Gibson was the obvious stalwart in what is viewed as one of the best pitching seasons of all time. Across 304 2/3 innings, Gibson produced a 1.12 ERA that is the lowest single-season ERA (min. 200 IP) in the Live Ball era. McLain wasn't so bad himself, posting a 1.96 ERA (154 ERA+) across 336 innings. McLain was the most recent pitcher to win 30 games in a season and, barring some unforeseen changes in baseball, will be the last to ever do so. Both pitchers took home Cy Young and MVP awards in their respective leagues, the last time that pitchers from both leagues won those awards in the same season.

As if that wasn't enough, both pitchers also faced off in that year's World Series. In three starts, Gibson went 2-1 with a 1.67 ERA in 27 innings, including his famous 17-strikeout performance in Game 1 for the Cardinals. McLain lost his first two starts against Gibson but won his Game 6 start in a complete-game performance (one run allowed). In the decisive Game 7, Gibson allowed four runs in his only loss of the series that ultimately went to the Tigers.

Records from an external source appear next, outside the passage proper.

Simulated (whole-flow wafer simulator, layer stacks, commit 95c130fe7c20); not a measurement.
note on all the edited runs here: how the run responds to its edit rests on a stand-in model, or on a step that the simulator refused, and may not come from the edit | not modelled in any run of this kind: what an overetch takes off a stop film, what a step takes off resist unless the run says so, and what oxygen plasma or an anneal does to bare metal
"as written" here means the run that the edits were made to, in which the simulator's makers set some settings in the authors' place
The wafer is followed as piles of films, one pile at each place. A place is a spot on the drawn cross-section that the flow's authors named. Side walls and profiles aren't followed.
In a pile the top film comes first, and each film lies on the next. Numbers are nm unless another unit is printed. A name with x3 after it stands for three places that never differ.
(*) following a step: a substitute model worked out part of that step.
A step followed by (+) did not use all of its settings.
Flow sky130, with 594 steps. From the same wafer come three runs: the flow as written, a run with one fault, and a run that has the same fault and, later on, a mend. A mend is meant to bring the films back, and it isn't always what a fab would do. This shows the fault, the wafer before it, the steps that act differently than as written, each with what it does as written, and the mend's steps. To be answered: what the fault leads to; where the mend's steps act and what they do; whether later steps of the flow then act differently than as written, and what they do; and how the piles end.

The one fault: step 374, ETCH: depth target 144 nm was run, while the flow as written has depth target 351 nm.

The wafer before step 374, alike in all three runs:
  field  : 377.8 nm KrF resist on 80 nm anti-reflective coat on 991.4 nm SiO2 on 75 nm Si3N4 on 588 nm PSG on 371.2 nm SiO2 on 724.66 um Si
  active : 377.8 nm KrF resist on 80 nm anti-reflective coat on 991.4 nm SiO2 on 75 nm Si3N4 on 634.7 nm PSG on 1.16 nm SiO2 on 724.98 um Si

1965: Willie Mays (SF) and Sandy Koufax (LAD)
Mays: 52 HR and 10.7 WAR
Koufax: 2.04 ERA and 382 strikeouts

Eight years after their two historic franchises relocated from New York to California, Mays and Koufax were at the height of their powers in what would be career-best seasons for two all-time greats.

At 34 years old and 14 years into his Giants career, Mays had fully transitioned from a power/speed threat into one of the game's premier sluggers. And 1965 was the most prodigious season in what was one of the best careers in baseball history. Mays set career-highs in home runs (52), wRC+ (186) and WAR (10.7), taking home his second and final NL MVP Award. Mays was the leading force for a loaded Giants team in the 60s that featured Hall of Famers like , and .

Koufax's 1965 season was the crowning jewel in what was one of the best peaks for any pitcher in baseball history. From 1963-66, the Hall of Fame lefty had unfathomable numbers -- a 1.86 ERA, 97 wins and 1,228 strikeouts in 1,192 2/3 innings. In '65, Koufax posted a 2.04 ERA across 335 2/3 innings with 382 strikeouts, the second-most strikeouts of any season in the Live Ball era behind only Ryan's 383-strikeout season in '73. His season also included a perfect game and two shutouts in the World Series, including the decisive Game 7 that gave the Dodgers their third World Series since moving to LA.

1941: Joe DiMaggio (NYY) and Ted Williams (BOS)
Williams: .406 BA and 11 WAR
DiMaggio: 56-game hitting streak

The 1941 season is engrained in the history and culture of baseball in America. It was the pinnacle for two of baseball's best and most iconic players, with both producing one of the game's most recognizable feats -- neither of which might ever be accomplished again.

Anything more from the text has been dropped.